Personal Subgraphs

Personal Subgraphs

I have been thinking about a concept I call “Personal Subgraphs” for a few weeks and would like to propose the idea to the community. I hope this creates discussion and ideas around Subgraphs built for a User instead of a Protocol, as well as the privacy of Subgraphs, and allowing users to own their data in the web3 world.

What are Personal Subgraphs?

The simplest way to describe a Personal Subgraphs is that it is a View on an Account. Normally, Subgraphs have been built to give a View to a Protocol. As you can see in The Graph Explorer, almost every Subgraph is tied to a Protocol.

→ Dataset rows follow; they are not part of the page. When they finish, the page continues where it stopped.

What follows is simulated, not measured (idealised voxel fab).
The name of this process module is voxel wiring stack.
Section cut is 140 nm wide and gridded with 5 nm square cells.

I believe there are many problems Personal Subgraphs can solve, but I would like to focus on one specifically - web3 wallets.

A Subgraph as a Personal Web3 Wallet

It is tough for a wallet application, such as Rainbow, to use Subgraphs to display a user’s holdings. The main reasons are as follows:

  • Indexing an ERC-20 token can be extremely time-consuming - The Graph currently will index a contract address from a startBlock - and will query the Ethereum RPC for every event on that contract address. This makes indexing a coin like USDT or USDC incredibly slow.
  • Wallets must display many different ERC-20s a user holds.
  • Wallets must show balances for multiple tokens the user holds. The only way to know this is to index everything (i.e. Etherscan) - or deliberately choose what to index.
    • A great attempt was made by Open Zeppelin to deliberately choose the top 20 ERC-20 tokens for a subgraph - by taking a combination of token lists and filtering for the most common. But even this is too slow, and it also does not solve the problem of the wallet - since some users may have tokens outside of the Top 20.
  • Wallets must display many different NFTS a user holds - NFT’s have become super popular, and users now want to see both ERC-20s and NFTs.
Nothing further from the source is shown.